McGarry was allegedly threatened with disciplinary action and placement “in the hole,” which meant being locked up 23 hours a day and the use of shackles, should he refuse to work. He was also told that even minor disciplinary action could lengthen the amount of time it would take for him to be released once sentenced.

McGarry filed a civil rights action pursuant to 42 U.S.C. § 1983 in federal district court alleging that the Vermont Department of Corrections and CRCF officials violated his Thirteenth Amendment right to be free from slavery or involuntary servitude. The court dismissed his suit on the grounds that, as a matter of law, “being forced to work in the laundry was ‘nothing like the slavery that gave rise to the enactment of [the] Amendment,’” and that “any other outcome would ‘trivialize the pain and anguish that the Thirteenth Amendment sought to remedy.’” McGarry appealed.
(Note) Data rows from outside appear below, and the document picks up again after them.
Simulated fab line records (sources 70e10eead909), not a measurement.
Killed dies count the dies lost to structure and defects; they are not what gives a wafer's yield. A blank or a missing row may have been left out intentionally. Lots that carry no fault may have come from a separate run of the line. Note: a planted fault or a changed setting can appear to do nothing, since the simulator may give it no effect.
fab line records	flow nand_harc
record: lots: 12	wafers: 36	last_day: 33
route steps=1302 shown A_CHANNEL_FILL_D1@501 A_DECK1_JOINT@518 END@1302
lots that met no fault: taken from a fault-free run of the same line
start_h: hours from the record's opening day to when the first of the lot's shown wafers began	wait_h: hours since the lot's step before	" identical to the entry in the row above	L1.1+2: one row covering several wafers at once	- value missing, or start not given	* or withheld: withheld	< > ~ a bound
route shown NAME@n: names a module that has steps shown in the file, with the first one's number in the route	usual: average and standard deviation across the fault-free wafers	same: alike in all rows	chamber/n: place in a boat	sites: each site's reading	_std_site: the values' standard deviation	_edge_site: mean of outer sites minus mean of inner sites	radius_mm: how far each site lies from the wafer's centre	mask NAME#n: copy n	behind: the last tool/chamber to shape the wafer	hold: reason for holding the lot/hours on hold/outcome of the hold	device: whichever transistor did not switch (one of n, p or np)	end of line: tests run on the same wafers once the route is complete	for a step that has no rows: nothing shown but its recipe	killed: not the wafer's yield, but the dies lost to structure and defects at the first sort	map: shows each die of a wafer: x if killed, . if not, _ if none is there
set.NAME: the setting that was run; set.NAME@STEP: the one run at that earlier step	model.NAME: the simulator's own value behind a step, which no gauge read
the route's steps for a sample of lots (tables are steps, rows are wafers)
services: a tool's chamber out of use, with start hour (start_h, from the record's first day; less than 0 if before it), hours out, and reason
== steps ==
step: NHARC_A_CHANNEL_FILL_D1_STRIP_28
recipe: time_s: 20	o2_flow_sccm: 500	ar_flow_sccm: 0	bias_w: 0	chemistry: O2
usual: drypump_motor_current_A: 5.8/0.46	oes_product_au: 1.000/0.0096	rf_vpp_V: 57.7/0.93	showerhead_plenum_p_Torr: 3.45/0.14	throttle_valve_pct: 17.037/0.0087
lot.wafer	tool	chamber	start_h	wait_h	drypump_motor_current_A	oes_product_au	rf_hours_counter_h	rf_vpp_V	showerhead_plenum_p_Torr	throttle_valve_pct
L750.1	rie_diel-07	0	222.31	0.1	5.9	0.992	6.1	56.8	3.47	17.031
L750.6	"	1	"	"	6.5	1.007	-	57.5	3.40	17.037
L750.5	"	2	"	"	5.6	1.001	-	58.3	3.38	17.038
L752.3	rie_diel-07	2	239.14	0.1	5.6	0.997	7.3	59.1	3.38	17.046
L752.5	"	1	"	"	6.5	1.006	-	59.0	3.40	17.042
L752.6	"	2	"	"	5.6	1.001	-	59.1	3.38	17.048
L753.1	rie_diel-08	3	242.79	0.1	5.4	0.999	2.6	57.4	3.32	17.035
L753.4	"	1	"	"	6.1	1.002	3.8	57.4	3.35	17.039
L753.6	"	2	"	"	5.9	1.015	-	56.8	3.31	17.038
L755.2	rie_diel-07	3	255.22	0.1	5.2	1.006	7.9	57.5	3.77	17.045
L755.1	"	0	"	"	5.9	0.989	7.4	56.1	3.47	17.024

Accepting all factual allegations in the complaint as true, the Second Circuit held that the term “involuntary servitude” in the Thirteenth Amendment meant it was intended to bar anything other than voluntary labor, not only chattel slavery. The appellate court also held that the Amendment applied to pretrial detainees and that the defendants were not entitled to qualified immunity.

The Court of Appeals acknowledged there was an exception to the Thirteenth Amendment for work associated with personal housekeeping tasks performed by pretrial detainees, but rejected the defendants’ claim that being forced to labor in the laundry was this type of work because it involved McGarry doing other prisoners’ laundry, not merely his own.

“McGarry’s allegations state a claim under the Thirteenth Amendment. He alleges that his work in the prison laundry was compelled and maintained by the use and threatened use of physical and legal coercion,” the Second Circuit wrote. Therefore, the district court’s order of dismissal was reversed and the case remanded for further proceedings. See: McGarry v. Pallito, 687 F.3d 505 (2d Cir. 2012).

Following remand, the district court denied the defendants’ motion to dismiss for failure to allege physical injury under the Prison Litigation Reform Act, though several individual defendants were dismissed due to lack of personal involvement. The parties agreed to settle the case for $15,000, and subsequently filed a stipulation of dismissal with the court on February 6, 2014. See: McGarry v. Pallito, U.S.D.C. (D. Vt.), Case No. 1:09-cv-00128-jgm-jmc.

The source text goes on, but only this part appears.